Wednesday, December 19, 2007


I never properly learned how to type. Lately, the Shift key and my fingers have been at war. I think changing keyboards at home and work have somehow messed with my modified hunt and peck style of typing.

So why is this worthy of blogging today?

Well, think about it. When I was growing up, typing was something that clerical workers did. In the late 1970's, I was attending a college prep school. They still offered a traditional typing class -- the room full of IBM Selectrics and all that. They also offered a computer programming class. Back in the day, I lived 13 miles from my high school and rode the bus every day. In retrospect, probably a bad idea, but I did get a very good education, even if I didn't do much there outside of school hours. There really were no comparable Catholic college prep high schools nearby at the time, so I was stuck. What that meant was that I was very limited in what I could do before and after school. I played football and belonged to a couple clubs, but any after school activities meant that my grandfather had to drive out there to pick me up.

And this is relevant how? Well, back in the day, my parents had a typewriter. It was some sort of old Smith Corona electric beast. I can remember playing with it as a small child. Problem was, if you took typing, you really needed to use the Selectrics. My mother had one at work, but using her primary tool at work to practice wasn't going to happen. So my other option was practicing after school in the typing room. But that would have meant no after school job and an extra trip for grandpa, plus my Dad wasn't enthused about paying for bus service and not using half of it.

Besides, I was going to college... I was going to have a job where typing wasn't required. Or so we thought...

Geek that I am today, why didn't I take a computer class? Well, same reason. The computer at school in 1978 was a PDP-8, which used Teletype interfaces. No monitors. Just a keyboard, a roll of paper, and a punched tape reader. You type the input, the machine would echo back the characters on paper and store the input. You would then run the program. If it worked, you would then generate a punched tape output of the program so that you could load it again. Problem was, the computer room was not much more than a big broom closet with three Teletype machines. There were a couple more in the science labs, but you had to sign up for time on the machines. Yep, after school. And if you couldn't type efficiently, life was going to be miserable.

So I start college in 1980. First thing out of the box, I need to buy... a typewriter. We lug that old Smith Corona to school and I discover the joys of Wite-Out. That old beast let everyone know when you hit the carriage return. We later bought a Brother CE 50 correcting typewriter (which I still have, although I have no idea if you can get ribbon for the thing). Now this is the height of typewriter technology in the 1980's -- changeable Daisywheel and a lift off correcting ribbon that will remove the entire previous line of type.

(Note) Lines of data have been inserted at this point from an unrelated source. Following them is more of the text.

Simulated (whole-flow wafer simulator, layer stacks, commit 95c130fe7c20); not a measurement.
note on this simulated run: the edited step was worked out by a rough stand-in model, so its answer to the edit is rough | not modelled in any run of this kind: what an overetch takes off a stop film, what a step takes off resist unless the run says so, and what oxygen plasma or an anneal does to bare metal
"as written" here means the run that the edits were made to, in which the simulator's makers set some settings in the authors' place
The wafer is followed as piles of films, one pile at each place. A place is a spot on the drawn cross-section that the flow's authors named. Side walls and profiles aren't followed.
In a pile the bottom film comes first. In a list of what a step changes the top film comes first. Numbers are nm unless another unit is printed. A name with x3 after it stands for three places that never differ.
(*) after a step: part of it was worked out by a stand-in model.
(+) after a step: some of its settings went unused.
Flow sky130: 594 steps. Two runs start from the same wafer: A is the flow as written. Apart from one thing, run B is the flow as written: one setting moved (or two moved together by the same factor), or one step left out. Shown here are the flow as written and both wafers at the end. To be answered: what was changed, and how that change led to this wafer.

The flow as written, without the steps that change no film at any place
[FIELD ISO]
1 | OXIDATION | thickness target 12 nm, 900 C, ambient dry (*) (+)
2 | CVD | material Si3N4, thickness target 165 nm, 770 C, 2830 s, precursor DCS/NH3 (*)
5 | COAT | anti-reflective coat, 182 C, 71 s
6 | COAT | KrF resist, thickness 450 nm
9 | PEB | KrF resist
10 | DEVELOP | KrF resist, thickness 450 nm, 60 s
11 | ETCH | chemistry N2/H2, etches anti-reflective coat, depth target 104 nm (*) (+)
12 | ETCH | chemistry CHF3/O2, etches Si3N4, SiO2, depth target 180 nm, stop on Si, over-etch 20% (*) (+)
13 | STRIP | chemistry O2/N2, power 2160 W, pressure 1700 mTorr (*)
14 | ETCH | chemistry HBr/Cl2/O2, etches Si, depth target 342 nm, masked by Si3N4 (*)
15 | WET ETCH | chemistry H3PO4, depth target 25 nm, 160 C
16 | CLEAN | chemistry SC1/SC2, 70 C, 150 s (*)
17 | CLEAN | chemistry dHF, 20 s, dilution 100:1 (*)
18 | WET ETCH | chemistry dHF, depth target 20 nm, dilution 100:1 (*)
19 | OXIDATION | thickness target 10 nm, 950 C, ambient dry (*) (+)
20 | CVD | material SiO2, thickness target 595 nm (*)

So the way that I learned to type was purely hunt and peck. Today, I have a better idea of where the keys are, but since I never properly learned how to type, I still type looking at the keyboard and with only a couple of fingers (I am pretty fast, however). It's just that pesky Shift key these days...

One of my challenges in never learning to type properly was speed. That meant that I had to pretty much get it right the first time. What may have been a draft for many people was a finished product for me. That tends to focus the mind a bit. Somehow, I managed to muddle through. It has been helpful today in thinking through what I write before I put fingers on keyboard.

The computer and word processing software was a huge breakthrough for me. Where I once thought that being able to retype one line of a paper was a big deal, I could now insert new thoughts, rearrange paragraphs, and compose whole new sections. My first computer (a Kaypro IV) became part of my life in about 1986. The rest is history...

Was I going to make a point? Oh yeah. Besides explaining random lapses of capitalization in my posts, I wanted to point out a revolution that many people may not have grasped. While typing was offered to many people in the past, and college-bound students often had to learn to type, that skillset often went away once the person entered the working world and had secretarial staff available to type letters. The limited resources also meant that far fewer written records were created. Today, small children are learning to type. They have to. They all have email accounts. It is a given that every child (at least in my neighborhood) has basic keyboarding skills and is able to use a computer before they leave 8th grade. Looking at high school course lists, typing (as such) is rarely taught today. It is generally bundled with a class on using word processing software and basic computing. What this means is that everyone is a typist. And if everyone is a typist, everyone creates and files records. Welcome to full employment for records managers!

If I had only known then, what I know now...


pakurilecz said...

oh come on it didn't take any time at all to find the ribbons for the Brother CE 50!

Douglas said...

Patrick, I have to confess that I've "always been" a typist. My father, way back in the 1960's knew that his college-bound kids would need to learn how to type. He "bribed" us all, and paid a bounty once we could demonstrate that we were able to type at a rate of 25 words per minute, at a minimum.

I saw no point in "typing", but did see the point in collecting the bounty, so I jumped in. As a relative "academic slacker" in my undergraduate years, my ability to procrastinate in writing papers left me with no choice other than to increase my typing speed. Without increased typing speed, there would be no way to submit papers by the deadlines assigned by my instructors.

We're all typists today, but I do look forward to the day when we can "talk" to our computers effectively, can have them loaded with the intelligence necessary to properly format documents, or posts, complete electronic forms, etc. Perhaps then...reality will match what "Scotty" (from Star Trek IV) expected from a 1990s computer that he tried to use.